16.1 The Fund will be bound towards third parties by the sole signature of the General Partner represented by the
joint signature of any two (2) Managers or by the signature of any other person to whom such power has been delegated
by the General Partner.
16.2 No Limited Shareholder shall represent the Fund.
17. Removal of the general partner.
17.1 In the event (i) the General Partner has committed Fraud, Wilful Misconduct, Gross Negligence or a material
breach of its obligations to the Fund causing a material prejudice for the Investors and/or the Fund (which prejudice may
include, without limitation and provided they are material, financial prejudice, legal prejudice, or damage suffered to the
reputation of the Fund or any Investor) as finally determined by a court of competent jurisdiction, or (ii) a Change of
Control Event occurs, (iii) the bankruptcy of the General Partner or of the Sponsor, or (iv) the removal of the designated
French alternative investment fund manager of the Fund, as referred to in the Prospectus, the General Partner shall cease
to be entitled to issue Call Notices. In these cases, the general meeting of the Shareholders shall be entitled to remove
the General Partner as manager of Fund by a majority of at least two thirds (2/3) of the Class A Ordinary Shares held by
the Investors entitled to vote.
17.1.1 For the avoidance of doubt, the approval of the General Partner is not required, to validly decide on its removal
in the abovementioned events.
17.1.2 Upon the removal of the General Partner, a new general partner of the Fund will be appointed by decision of
the general meeting of Shareholders pursuant to the same quorum and majority requirements as abovementioned.
17.1.3 Furthermore, in the event of a change of the General Partner pursuant to this Article 17, the General Partner
shall transfer its Management Shares and all of its Ordinary Shares (if any) to the new general partner of the Fund at their
nominal value.
17.1.4 The Fund shall not terminate automatically upon the bankruptcy, insolvency, dissolution, liquidation, (other than
a dissolution or liquidation for the purposes of reconstruction or amalgamation) of the General Partner.
The words "as finally determined by a court of competent jurisdiction" used in this Article 17.1 mean the determination
of a competent court which is either not subject to a right of appeal or in respect of which no appeal is lodged within
the shorter of three months from the date of the determination or the applicable time period for appeal.
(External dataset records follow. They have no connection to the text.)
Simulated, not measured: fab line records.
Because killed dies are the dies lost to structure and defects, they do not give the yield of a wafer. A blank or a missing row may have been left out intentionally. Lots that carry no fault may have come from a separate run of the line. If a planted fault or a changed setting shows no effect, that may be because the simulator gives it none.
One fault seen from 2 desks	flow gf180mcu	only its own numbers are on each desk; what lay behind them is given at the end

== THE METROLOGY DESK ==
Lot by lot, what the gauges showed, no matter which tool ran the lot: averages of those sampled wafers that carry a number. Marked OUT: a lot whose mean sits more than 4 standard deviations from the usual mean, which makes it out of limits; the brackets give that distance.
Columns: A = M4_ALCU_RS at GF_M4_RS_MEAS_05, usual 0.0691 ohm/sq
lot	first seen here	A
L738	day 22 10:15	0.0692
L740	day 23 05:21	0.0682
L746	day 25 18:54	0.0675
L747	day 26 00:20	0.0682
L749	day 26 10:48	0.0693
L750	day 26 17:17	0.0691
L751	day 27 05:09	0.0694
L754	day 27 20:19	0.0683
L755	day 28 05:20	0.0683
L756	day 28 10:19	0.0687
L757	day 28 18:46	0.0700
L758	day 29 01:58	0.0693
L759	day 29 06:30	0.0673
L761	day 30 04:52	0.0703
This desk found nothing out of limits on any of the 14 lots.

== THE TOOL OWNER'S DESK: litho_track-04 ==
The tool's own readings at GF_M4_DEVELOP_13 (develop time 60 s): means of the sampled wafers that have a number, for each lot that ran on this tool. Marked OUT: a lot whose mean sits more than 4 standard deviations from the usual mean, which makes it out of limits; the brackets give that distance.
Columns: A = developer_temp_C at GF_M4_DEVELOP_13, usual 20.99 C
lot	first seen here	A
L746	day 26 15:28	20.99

18. Liability of the shareholders.
18.1 The General Partner shall be liable with the Fund for all debts and losses which cannot be recovered on the Fund's
assets.
18.2 The Limited Shareholders shall therefore refrain from acting on behalf of the Fund in any manner or capacity
whatsoever other than when exercising their rights as Shareholders in general meetings of the Shareholders and, unless
otherwise provided by the Law and these Articles of Incorporation, shall only be liable up to the amount of their invest-
ments in the Fund.
19. Key executive event. Upon the occurrence of a Key Executive Event, the Fund will not be permitted to make any
further Investment (other than follow-on investments in existing Property Companies) (the period in which a suspension
of further Investments is in effect a “Suspension Period”).
The general meeting of the Shareholders shall be convened by the General Partner within thirty (30) days following
the occurrence of a Key Executive Event in order to vote on the following:
- decide to reinstate the Commitment Period; or
- approve a replacement for a Key Executive proposed by the General Partner and thereby cause the Commitment
Period to be reinstated; or
- decide to permanently terminate the Commitment Period; or
- extend the Suspension Period up to six (6) months following the occurrence of a Key Executive Event; or
- extend the Suspension Period above six (6) months following the occurrence of a Key Executive Event until a date
to be determined by the general meeting of the Shareholders.
If the Commitment Period has not been reinstated prior to the expiry of six (6) months (which may be possibly
extended) from the date of commencement of the Suspension Period, then the Commitment Period will be permanently
terminated.
20. Conflicts of interest.
20.1 Any potential investor in the Fund should take into consideration the potential for Conflicted Transactions and
other potential conflicts of interest between the General Partner, the Sponsor and their Affiliates on the one hand and
the Fund on the other hand, certain of which are described in more details in the Prospectus.
20.2 Each prospective investor should carefully consider and evaluate such Conflicted Transactions and conflicts of
interest prior to subscribing for Class A Ordinary Shares.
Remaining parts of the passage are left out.